ST. LOUIS -- St. Louis Cardinals manager Mike Matheny seemed amused when I asked him about how he accounts for the postseason similarities between Carlos Beltran and Babe Ruth.

"Well, how to account for it is, he's a great player," Matheny said as we spoke prior to the Cardinals' 3-2 win over the Dodgers on Friday in Game 1 of the NLCS, a 13-inning game that ultimately stood largely as a shrine to Beltran. "You know, you start throwing him into categories with Babe Ruth, that's kind of uncharted territory."

I mean, it is, right? We've all seen Carlos Beltran, seen that he's human, seen him strike out. And Babe Ruth, he's more myth than ball player, a Paul Bunyan we've watched on highlight reels, where all he does is homer, then pumps those skinny legs in double time around the bases.

Moreover, Beltran has enjoyed a fantastic major league career, with an .854 career OPS while playing stellar defense for much of his career in center field, but come on. Babe Ruth? The Sultan of Swat? 714 home runs! A 1.164 career OPS!

And Ruth was every bit as good in the World Series. In 129 plate appearances, he slugged .744, posted an OPS of 1.211 and hit 15 home runs. He was, in October, almost exactly the Babe Ruth he was during the regular season. He didn't raise his game any, nor did he have to. He was Babe Freaking Ruth.

Here's the thing: in October, so is Carlos Beltran. He entered the NLCS with 148 postseason plate appearances, enough to put aside the idea this is some kind of fluke series. He's hit 16 home runs. He's slugged .750. He's posted an OPS of 1.199. It's eerie how Beltran hasn't just equaled Ruth in value, he's doing it in virtually the same way.

Still, Matheny wasn't having any of it Friday afternoon.

"What he's been able to do, the stats speak for themselves," Matheny said. "So he's gonna compare with the people he's gonna compare with. But for us ... as we're trying to get these guys ready, we definitely don't try to put Babe Ruth comparisons into these guys' minds."

And that makes sense, you know, for the 24 other Cardinals who aren't channeling Ruth's postseason.

But avoiding such comparisons got harder after Beltran drove in the first two runs in the third inning to tie the game, crushing a Zack Greinke two-seamer on a night when no one else did.

It got harder after Beltran, patrolling right field, waved off center fielder Jon Jay on a would-be sacrifice fly from Michael Young, firing a throw that beat Mark Ellis to the plate by five feet to keep the game tied in the 10th inning.

And it got harder still when Beltran ended the night in the 13th inning with a line drive into the right-field corner off of Kenley Jansen, the best reliever the Dodgers have, sending a worn-out, delirious Cardinals crowd home with a Ruthian-sized memory of how Carlos Beltran plays baseball.

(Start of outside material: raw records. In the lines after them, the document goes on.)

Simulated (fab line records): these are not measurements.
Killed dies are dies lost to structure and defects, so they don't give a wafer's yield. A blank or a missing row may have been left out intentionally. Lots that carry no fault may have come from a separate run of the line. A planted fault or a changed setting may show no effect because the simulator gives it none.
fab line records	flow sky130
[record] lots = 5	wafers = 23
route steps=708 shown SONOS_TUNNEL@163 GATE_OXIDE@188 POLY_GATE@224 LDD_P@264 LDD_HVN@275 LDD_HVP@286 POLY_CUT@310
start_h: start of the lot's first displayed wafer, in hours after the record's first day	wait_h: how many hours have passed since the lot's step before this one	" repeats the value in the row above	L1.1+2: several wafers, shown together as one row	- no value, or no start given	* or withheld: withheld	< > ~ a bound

When it was over, if Beltran has any secrets about how he manages to consistently excel in the postseason, he wasn't spilling them, not to us. He made it all sound so ordinary.

"I try not to keep up with the numbers, because when you try to keep up with the numbers, you could get caught out there, trying to do a lot of bad things," Beltran said, reflecting on the October career he's had so far. "Trying to look for homers, and trying to change your approach. I know, I'm aware of what I have done."

Each component of the night had a typical thoughtful Beltran reasoning, an intelligent approach that nevertheless also required his skills to convert that knowledge into success on the field. Take that double off of Greinke in the third, for instance.

"I knew that today was going to be a very difficult day," Beltran said. "Because Greinke, he's a good pitcher. And after my first at-bat, I went to the video room, looking to where his pitchers were, because to me, they felt like they were outside. And they were right on the edges for strikes. So I'll say I was glad I had a little idea about how they were trying to pitch me, so I was looking for a pitch out there."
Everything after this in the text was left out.